(CNN) -- Next week's United Nations meeting could mark a turning point in the acidic relationship between Iran and the United States: Will President Barack Obama shake the hand of newly elected Iranian President Hassan Rouhani? Will the two presidents even hold a meeting?
Analysts were divided about Rouhani and his sincerity in addressing his country's nuclear program, which Iran insists is for peaceful energy but which the United States and others suspect is for atomic bombs.
In many ways, Rouhani's recent election is like Obama's in 2008: Rouhani enjoys enormous political capital, offering an opportunity to renew U.S.-Iran relations.
Rouhani overcame hard-line conservatives by campaigning as a centrist and a reformer, using a "hope and prudence" slogan.
To keep hard-liners at bay, Rouhani now must deliver something -- namely, economic relief as Iran strains under global sanctions -- or his critics will prevail as they did against Obama in 2009 when his own venture on U.S.-Iran diplomacy foundered, one analyst said.

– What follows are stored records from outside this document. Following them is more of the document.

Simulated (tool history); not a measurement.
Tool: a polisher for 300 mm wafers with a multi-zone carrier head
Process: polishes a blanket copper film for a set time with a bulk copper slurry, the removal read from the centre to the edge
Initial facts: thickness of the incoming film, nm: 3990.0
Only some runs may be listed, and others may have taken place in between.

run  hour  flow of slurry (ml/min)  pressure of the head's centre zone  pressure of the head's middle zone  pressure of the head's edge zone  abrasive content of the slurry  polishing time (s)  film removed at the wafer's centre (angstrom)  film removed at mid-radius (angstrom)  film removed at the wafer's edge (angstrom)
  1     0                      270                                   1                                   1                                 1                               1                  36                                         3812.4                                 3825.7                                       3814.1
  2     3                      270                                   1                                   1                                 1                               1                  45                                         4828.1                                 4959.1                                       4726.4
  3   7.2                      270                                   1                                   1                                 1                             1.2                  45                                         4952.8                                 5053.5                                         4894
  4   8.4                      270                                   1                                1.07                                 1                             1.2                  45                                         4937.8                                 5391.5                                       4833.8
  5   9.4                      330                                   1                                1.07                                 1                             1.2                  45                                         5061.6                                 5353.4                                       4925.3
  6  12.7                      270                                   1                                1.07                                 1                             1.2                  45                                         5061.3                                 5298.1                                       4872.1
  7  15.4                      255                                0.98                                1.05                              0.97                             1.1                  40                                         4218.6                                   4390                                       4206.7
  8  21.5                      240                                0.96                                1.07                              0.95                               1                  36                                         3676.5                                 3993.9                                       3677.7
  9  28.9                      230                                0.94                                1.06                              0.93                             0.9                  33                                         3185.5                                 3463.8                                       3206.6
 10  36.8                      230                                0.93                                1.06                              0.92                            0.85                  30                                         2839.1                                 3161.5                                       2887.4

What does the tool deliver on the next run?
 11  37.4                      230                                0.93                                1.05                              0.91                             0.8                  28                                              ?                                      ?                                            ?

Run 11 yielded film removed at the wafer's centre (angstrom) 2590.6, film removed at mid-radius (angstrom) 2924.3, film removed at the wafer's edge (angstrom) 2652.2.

"Now the roles are reversed: Rouhani needs to strike a deal quickly," said Trita Parsi, president of the National Iranian American Council who's authored "A Single Roll of the Dice: Obama's Diplomacy with Iran."
Next week's U.N. General Assembly meeting "could be quite decisive," Parsi said.
"That's going to be the moment where the two sides have to invest the political capital needed. Otherwise it will go nowhere. It's going to be costly politically to strike a deal. There's going to be critics on both sides," Parsi said. "There is a need for a huge dose of political will to be injected into the process."
But Elliott Abrams, a senior fellow at the Council on Foreign Relations, said Obama shouldn't meet with Rouhani during the U.N. gathering, though shaking hands in a corridor would be appropriate.
"They are not counterparts, they are not equal," said Abrams, who also supervised U.S. policy in the Middle East under former President George W. Bush.
While Rouhani is Iran's president, he is not the country's leader. Ayatollah Ali Khamenei is the supreme leader of Iran.
"So for the president to meet with him, I think confers too great a recognition on him," Abrams said of an Obama-Rouhani meeting.
Abrams described Rouhani as a skilled political tactician when he was the country's chief nuclear negotiator from 2003 to 2005.
"Remember this is the guy -- Rouhani -- who wrote several years ago with pride how he tied us up in negotiations while the nuclear program (of Iran) was going forward," Abrams said. "So we should approach this with skepticism."
The Obama administration has welcomed Rouhani's published column.
"But the fact of the matter is actions are what are going to be determinative here," White House spokesman Josh Earnest said. "The Iranians, for a number of years now, have been unwilling to live up to their obligations to the international community as it relates to their nuclear program."
The international community's economic sanctions against Iran has "taken a significant toll on their economy and put pressure on them to come back to the bargaining table," Earnest said.
Earnest did acknowledge how Rouhani now enjoys a window of opportunity against his hard-line adversaries at home, but Iran must "demonstrate their seriousness of purpose" and show "their nuclear program is for exclusively peaceful means."
For now, Obama's schedule next week doesn't contain any meetings with Iranian representatives, Earnest said.
When asked if the United States is willing to ease sanctions against Iran, Earnest said such economic pressure "is what has brought the Iranians to the table."
Where analysts agree is how Rouhani has launched a media campaign through his op-ed, which was covered extensively.
Rouhani wants "a constructive approach" between his country and the world, including about Iran's nuclear program, he wrote. The dispute about why Iran is seeking nuclear capability -- for energy or for bombs -- has prompted international sanctions and escalated concerns about additional warfare in the Middle East.
"We must work together to end the unhealthy rivalries and interferences that fuel violence and drive us apart," Rouhani said.
Rouhani's Twitter account even retweeted how CNN gave him coverage.
Rouhani doesn't write his own tweets; that's done by personnel in his office, an Iranian official told CNN.
The Iranian government, however, blocks Twitter and other social media in Iran, rendering the president's tweets as messages to the outside world only, though many Iranians circumvent the blockage.
Parsi couldn't recall an Iranian president ever writing for the Washington Post, largely because "there would be backlash at home," he said.
Abrams concurred about Rouhani's publicity blitz.
"There's a major charm offensive underway," he said. "The question is whether there is any substance to it."